Modine Manufacturing Company (NYSE: MOD), a diversified global leader in thermal management technology and solutions, today reported financial results for the third quarter of fiscal year 2018. Third Quarter Highlights: Net sales of $512.7 million, increased 47 percent from the prior year, including an incremental $110.2 million from the Commercial and Industrial Solutions (“CIS”) segment … Continued

Modine Manufacturing Company (NYSE: MOD), a diversified global leader in thermal management technology and solutions, today reported financial results for the third quarter of fiscal year 2018.

Logo (PRNewsFoto/Modine Manufacturing Company)

Third Quarter Highlights:

  • Net sales of $512.7 million, increased 47 percent from the prior year, including an incremental $110.2 million from the Commercial and Industrial Solutions (“CIS”) segment
  • Non-CIS sales increased 12 percent on a constant-currency basis
  • Operating income of $13.9 million and adjusted operating income of $27.0 million
  • Income tax expense of $35.2 million, including $35.7 million related to the recently enacted U.S. tax reform legislation
  • Loss per share of $0.57 and adjusted earnings per share of $0.35
  • Updates 2018 outlook and now expects adjusted earnings per share to range between $1.44 and $1.52, up from $1.30 to $1.45

“Our sales increased across all of our business segments, driven by strength in our end markets, market share gains and program launches,” said Modine President and Chief Executive Officer, Thomas A. Burke. “The significant growth in adjusted operating earnings resulted from the addition of our CIS business, along with volume-driven earnings growth in the Americas, Asia and Building HVAC, which more than offset higher raw material costs.”

Net sales for the third quarter were $512.7 million, an increase of 47 percent from the prior year.  This included a $110.2 millionincrease in CIS sales, which was only owned by the company for one month of the prior year quarter. On a constant-currency basis, non-CIS sales increased $38.8 million, or 12 percent, from the third quarter of the prior year. This increase was a result of sales growth across all business segments.

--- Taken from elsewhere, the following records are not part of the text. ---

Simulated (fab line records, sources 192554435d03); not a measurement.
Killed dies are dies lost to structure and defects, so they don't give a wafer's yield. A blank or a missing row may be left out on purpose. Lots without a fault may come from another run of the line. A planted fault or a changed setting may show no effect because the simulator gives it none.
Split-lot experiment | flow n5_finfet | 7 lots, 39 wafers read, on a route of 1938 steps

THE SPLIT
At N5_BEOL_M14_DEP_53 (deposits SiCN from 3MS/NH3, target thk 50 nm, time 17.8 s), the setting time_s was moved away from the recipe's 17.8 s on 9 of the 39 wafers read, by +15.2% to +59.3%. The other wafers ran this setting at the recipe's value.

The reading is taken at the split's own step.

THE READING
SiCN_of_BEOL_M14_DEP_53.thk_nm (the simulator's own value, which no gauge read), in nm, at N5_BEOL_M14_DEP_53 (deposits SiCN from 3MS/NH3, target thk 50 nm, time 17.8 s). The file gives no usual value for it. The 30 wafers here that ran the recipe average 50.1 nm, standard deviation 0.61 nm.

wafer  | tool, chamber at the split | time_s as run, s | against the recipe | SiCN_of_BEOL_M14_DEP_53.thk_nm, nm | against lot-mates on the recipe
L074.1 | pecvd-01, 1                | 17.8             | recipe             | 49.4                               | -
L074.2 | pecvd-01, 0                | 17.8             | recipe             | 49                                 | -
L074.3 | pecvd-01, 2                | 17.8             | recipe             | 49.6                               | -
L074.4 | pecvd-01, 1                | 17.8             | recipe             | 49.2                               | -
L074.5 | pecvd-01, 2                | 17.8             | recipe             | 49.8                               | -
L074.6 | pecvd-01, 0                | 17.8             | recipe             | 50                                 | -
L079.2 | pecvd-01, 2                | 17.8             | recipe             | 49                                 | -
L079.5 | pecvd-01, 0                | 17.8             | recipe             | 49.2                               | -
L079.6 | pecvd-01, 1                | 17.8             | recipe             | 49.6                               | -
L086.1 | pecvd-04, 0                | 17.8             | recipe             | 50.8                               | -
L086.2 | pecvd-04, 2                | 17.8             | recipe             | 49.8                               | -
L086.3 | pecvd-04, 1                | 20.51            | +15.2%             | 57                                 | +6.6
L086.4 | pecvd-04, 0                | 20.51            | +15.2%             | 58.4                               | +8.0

Gross profit increased in the third quarter to $85.4 million, compared to $59.0 million in the prior year, including an increase of $14.2 million related to the CIS segment. Gross margin decreased 20 basis points to 16.7 percent, primarily due to sales mix.

Selling, general and administrative (“SG&A”) expenses increased $10.1 million to $60.8 million in the third quarter from the prior year, primarily due to a $9.0 million increase in the CIS segment and higher compensation-related expenses, partially offset by lower acquisition-related costs.

During the third quarter, the company recorded $9.4 million of restructuring expenses and a $1.3 million impairment charge, primarily related to the recently announced closure of a manufacturing facility in Austria within the CIS segment.

Third quarter operating income was $13.9 million compared with $6.7 million in the third quarter of the prior year. Excluding acquisition and integration costs, restructuring expenses, and certain other items, adjusted operating income was $27.0 million, up $8.6 million or 47% from the prior year.  The increase was due to strong performance in the Americas, Asia and Building HVAC segments, along with the contribution of the CIS segment.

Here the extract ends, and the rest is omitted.